• The legend of Sword Lake
  • The legend of Sword Lake

  • on Jan 18, 2018       By: LucyH

    Legend has it that Hoan Kiem Lake is where king Le Loi returned his magic sword to the Golden Turtle after defeating Minh empire and since then it has been named as the Sword lake or Restored Sword lake. In this article, we take you on a travel back in time to discover the histioric origin of this center pearl. 

    » The myth of the borrowing sword 

    Everywhere in Vietnam at that time, people were rising up against the domination of the Ming Empire (1406-1428). Long time ago, nearby the Chu river in Thanh Hoa province lived a fisherman named Le Than. On one fine night, Le Than was filled with joy thinking he was going to have a big catch. Pulling the net to the boat side, though, he saw the “catch” to be nothing but an iron bar resembling a blunt knife without handle. “Ah” Than sighed, “The only catch for the whole night and it turns out to be this worthless piece of iron”. Right after that Than threw the rusty iron bar away.  Another night, Than cast his another section of the Chu river. After a while, seeing the water bubbling, he hurriedly pulled up his net and saw the same iron bar stuck in the net. Angry more than ever, he threw it away again. Then came another night and Than went fishing in late. At cockcrow, the man pulled up his net and feeling the bottom of the net with his hands, he found the same iron bar. But this time he decided not to throw it away. Bringing the iron bar onto the deck of the boat, he lit a fire in order to take closer look at his mysterious and persistent object. When Than had a chance to see it more clearly, he found out that it was not an iron bar at all: “Ah, a sword blade,” he exclaimed.

    At this time, all over the country floods of people were joining Le Loi’s insurgent army. On the two banks of the Chu river, the sounds of horns blaring and the voice of commanders could be heard night after night. Le Than looked at his sword, thinking, “God has urged me to go to save my country”. 

    Than abandoned his boat and went to join Le Loi’s army. One night when the army had to spend a night in the forest, Than was put on guard over his camps. Le Loi, being a patrol, saw on one side of Le Than’s camp something shinning. He walked into the camp out of curiosity. It was the fisherman’s sword blade he had seen. Le Than took down the sword blade. Only it lacks a magic hilt to match”. Soon after that night, Le Loi and his followers lost a battle and had to retreat into the forest, each man had to find a place to hide, Le Loi took a shelter on the branch of an old banyan. There, he noticed nearby on another branch streaks of light that looked like fireflies or the scales of a python flashing in the night. Le Loi moved to this branch to get a closer look. At first sight, he mistook the strange light for a piece of rotten wood on which lived a phosphorescent centipede. But when he picked up the object it turned out to be a sword hilt made of horn. The gems inlaid in the hilt were shining brightly. Remembering the sword blade he saw in Le Than’s camp, Le Loi decided to unite the pair and tucked it in his waistband. On that day the army reunited, Le Loi told everyone about the hilt he has found in the forest. He Took out the hilt to be matched with Le Than’s sword blade. The two matched perfectly. Le Than and everyone else knelt down, shouting, “God has bestowed on you this magic sword.”

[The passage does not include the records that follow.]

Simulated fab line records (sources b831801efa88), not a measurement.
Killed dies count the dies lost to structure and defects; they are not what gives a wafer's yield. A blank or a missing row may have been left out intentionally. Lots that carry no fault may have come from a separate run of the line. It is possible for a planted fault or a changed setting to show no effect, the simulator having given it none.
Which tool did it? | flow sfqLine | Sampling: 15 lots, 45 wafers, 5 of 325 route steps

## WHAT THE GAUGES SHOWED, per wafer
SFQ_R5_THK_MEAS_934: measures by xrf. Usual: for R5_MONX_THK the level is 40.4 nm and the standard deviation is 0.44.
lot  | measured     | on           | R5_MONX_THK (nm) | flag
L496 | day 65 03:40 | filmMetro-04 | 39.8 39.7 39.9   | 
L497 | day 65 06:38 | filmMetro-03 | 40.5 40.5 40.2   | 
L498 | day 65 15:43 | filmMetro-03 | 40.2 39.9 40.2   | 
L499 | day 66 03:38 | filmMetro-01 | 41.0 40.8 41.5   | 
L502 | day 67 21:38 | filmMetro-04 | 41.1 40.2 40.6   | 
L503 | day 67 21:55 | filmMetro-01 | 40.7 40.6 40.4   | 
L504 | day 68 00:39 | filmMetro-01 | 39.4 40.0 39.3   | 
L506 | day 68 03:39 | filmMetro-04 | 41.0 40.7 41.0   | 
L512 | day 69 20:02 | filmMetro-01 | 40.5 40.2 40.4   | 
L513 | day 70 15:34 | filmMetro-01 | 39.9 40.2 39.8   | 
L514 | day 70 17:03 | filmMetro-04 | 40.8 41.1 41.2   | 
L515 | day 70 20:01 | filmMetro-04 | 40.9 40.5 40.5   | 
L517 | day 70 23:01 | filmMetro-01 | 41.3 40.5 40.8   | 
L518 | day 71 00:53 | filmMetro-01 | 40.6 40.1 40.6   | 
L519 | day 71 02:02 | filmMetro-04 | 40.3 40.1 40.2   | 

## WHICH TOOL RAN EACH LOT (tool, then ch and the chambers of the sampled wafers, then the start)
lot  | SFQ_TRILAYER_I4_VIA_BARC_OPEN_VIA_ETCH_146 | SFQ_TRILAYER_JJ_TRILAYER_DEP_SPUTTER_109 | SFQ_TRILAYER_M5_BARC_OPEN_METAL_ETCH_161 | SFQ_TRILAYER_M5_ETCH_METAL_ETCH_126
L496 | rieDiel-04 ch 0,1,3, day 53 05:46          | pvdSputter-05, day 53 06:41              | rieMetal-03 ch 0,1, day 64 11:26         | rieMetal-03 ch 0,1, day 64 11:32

    After this event, Le Loi’s army regained its strength. By contrast, the Ming troops became weaker from hardships and the pressure from Le Loi’s army and had to retreat. Using his magic sword, Le Loi began to win a battles against the invaders. 

    Finally, the Ming troops officially declared their surrender. After ten years of fighting, Le Loi’s army gained a glorious victory in 1427. The whole nation was unified and Le Loi was enthroned as king. The people live in peace.

    » Return the sword

    One beautiful day, Le Loi took a boat trip around Luc Thuy lake (Green water) in the centre of the capital city. It was early autumn, and lotus leaves were as green as the water surface. Suddenly, from under the lotus leaves emerged a huge tortoise. It had a raised back and looked as black as a bamboo boat. Then it raised it body. It clasped its two front legs and bowed to the king. “Now that peace has restored to the nation, please return the sword to our God of waters.” Le Loi immediately took out the sword that had remained tucked in his waistband since his victory. He respectfully raised the weapon above his sword remained and spread over the surface of the water. Since that time, the lakes has been named Ho Guom (Sword lake) or Ho Hoan Kiem (Restored Sword Lake).

    » The Turtle Tower


    At the northern end of Hoan Kiem Lake is an islet on which stands a small tower called Thap Rua (Turtle Tower) with the structure honors the magic turtle that still guards the sword of Le Loi. The story goes that around 1886, a Vietnamese mandarin in the service of the French, persuaded the government to allow him to build a tower on the islet. What he kept secret was his intention to bury his father’s remains on the Turtle Islet, a place considered favorable according to traditional feng shui belief. However, the people of the city discovered his plot and they removed his father’s body. On the top of Turtle Tower there used to stand a version of the Statue of Liberty, placed there by the French. The statue was destroyed when the Tran Trong Kim government took over the city from the French administration in 1945.

    Although only a shell of a building, with pointed Gothic arches not at all in the style of Vietnamese architecture, and built by one remembered as a traitor, Thap Rua has become an important symbol of both peace and patriotism to the people of Hanoi. The revolutionary flag was often hoisted here during the era of resistance to French rule. The green area around the tower is where the turtles bask in the sun and lay their eggs.